StorJ connection reset by peer

Running a backup:

-log -d backup -storage storj-main -threads 8 -stats

using

storj://blah@us1.storj.io:7777/duplicacy/backups/

I want to upload around 4TB, but somewhere along the way (in the low GB range), this is happening:

:ERROR UPLOAD_CHUNK Failed to upload the chunk blah:: uplink: metaclient: manager closed: closed: read tcp 172.16.10.32:33586->34.150.199.48:7777: read: connection reset by peer

Which completely stops the scheduled backup process.

I have plenty of bandwidth, a pretty steady fiber connectivity, running opnsense, for backups I have tried everything from 2 to 10 threads with the same results and have allocated plenty of memory and CPU to the docker instance running the latest :mini version of duplicacy web.

  • Can I just restart the backup? (i.e. will it start from the last stopping point without consequence?)
  • Stopping every ~30GB with a peer reset is going to become bothersome. I’m using storj:// but would using S3 be any more stable?
  • Why doesn’t duplicacy pickup or re-establish the uplink and continue?

Thanks.

TLDR: Reduce number of threads. Or switch to using s3 gateway.

The problem is somewhere between duplicacy and your ISP — native backend opens huge number of connections rapidly; they are from the pool, but some devices can’t handle them anyway. Duplicacy retries on failure, and uplink library retires internally as well; in fact, it uploads for more nodes than necessary, dropping long tail. When the failure bubbles up to the client — something is screwed up in the network stack, as all retries failed

You mentioned you have tried 2 threads. Does it affect how soon the issue reproduces?

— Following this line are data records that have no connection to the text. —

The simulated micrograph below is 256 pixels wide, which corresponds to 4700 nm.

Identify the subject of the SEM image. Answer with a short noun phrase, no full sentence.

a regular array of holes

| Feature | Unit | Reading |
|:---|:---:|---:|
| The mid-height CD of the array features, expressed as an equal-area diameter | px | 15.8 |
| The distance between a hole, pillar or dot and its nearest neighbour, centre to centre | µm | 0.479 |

If you consistently hit this after some amount of data transfers —- something is leaking somewhere. I would start with your gateway, or maybe removing docker from the picture. They have their own network stack that I would not trust on bit.

Yes, you can restart backup, it will not re-upload the same chunks, but it will go through the hashing process from scratch.

Using s3 gateway will cut resources requirements by about 100. If you don’t need blazing fast speeds (and for backup it’s rarely needed) — s3 gateway is an adequate solution.